I’m going to do this now so that I don’t do it later. Just this once.

And yes, this is about Miley Cyrus.

Seriously? Seriously. (Shut up Miley you’re getting more attention this way. You’re welcome, but not really)

Before anyone decides that I am just some jealous, bored, celebrity obsessed teenager. You’re only one-third correct. I am bored.

Here are some facts: We are the same age. I went to her concert and have also seen her movies, liking them all. Girl had some talent. Girl has some really unfortunate, really horrendous ways of honing this talent.

I watched that performance, yes the one with the red-nailed foam finger (did it have to have nails? really?). Then I heard the excuse. Strategic Hot Mess.

Wait one dumb-bear-dressed-idiot minute.

Never EVER should “Hot Mess” be justified as being “Strategic”. Why? Because Miley, you grew up a freaking Disney princess making millions and having the support of a nation.

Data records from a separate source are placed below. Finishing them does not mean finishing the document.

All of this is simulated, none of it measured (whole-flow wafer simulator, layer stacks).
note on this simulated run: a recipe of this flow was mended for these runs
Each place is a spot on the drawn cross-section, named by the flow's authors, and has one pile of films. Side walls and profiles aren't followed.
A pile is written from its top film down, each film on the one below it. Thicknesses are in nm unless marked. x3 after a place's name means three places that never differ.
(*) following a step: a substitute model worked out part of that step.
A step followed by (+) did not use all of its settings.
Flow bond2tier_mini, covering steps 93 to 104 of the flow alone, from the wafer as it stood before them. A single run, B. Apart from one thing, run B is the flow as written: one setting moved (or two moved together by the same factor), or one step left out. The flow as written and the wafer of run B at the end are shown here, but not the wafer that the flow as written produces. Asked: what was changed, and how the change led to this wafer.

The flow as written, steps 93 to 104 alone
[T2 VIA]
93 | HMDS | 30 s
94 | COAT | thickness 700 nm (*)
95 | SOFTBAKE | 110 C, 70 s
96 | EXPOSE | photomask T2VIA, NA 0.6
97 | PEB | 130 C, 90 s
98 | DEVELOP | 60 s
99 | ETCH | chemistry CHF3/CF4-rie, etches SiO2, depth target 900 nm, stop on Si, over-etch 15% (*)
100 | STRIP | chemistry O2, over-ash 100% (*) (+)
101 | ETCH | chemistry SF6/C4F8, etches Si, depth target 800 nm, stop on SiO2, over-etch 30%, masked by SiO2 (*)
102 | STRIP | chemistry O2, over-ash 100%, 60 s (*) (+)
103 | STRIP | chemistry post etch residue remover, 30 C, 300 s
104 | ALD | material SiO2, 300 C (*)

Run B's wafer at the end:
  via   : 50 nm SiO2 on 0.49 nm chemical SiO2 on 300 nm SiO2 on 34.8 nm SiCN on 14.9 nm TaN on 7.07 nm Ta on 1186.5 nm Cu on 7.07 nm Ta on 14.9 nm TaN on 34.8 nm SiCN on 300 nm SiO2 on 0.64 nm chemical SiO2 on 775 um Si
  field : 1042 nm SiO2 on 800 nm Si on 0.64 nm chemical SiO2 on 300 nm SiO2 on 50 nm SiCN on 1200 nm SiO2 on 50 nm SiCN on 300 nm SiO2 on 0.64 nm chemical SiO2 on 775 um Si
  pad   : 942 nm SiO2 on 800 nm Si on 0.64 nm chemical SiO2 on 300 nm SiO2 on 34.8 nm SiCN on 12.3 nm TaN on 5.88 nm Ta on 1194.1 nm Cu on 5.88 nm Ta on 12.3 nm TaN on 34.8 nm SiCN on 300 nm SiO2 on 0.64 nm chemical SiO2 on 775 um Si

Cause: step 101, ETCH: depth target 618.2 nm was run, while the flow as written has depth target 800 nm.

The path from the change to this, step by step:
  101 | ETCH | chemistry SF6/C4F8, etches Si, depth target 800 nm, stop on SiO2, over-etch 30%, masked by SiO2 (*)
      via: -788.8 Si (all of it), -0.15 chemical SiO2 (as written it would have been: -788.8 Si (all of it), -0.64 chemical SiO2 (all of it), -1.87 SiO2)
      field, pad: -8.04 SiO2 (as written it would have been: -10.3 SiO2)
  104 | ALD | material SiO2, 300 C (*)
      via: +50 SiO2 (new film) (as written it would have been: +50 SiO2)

Your documentary gave me an even lower amount of respect for you. One: you think you’re good enough to do whatever the hell you want. Two: you used Britney Spears as a mentor. As if.

You wanted to be viewed as mature and sexy? Have you heard of Sara Bareilles? Beyonce?

You wanted more attention? Write a song that will change someones life, not one that encourages drug use.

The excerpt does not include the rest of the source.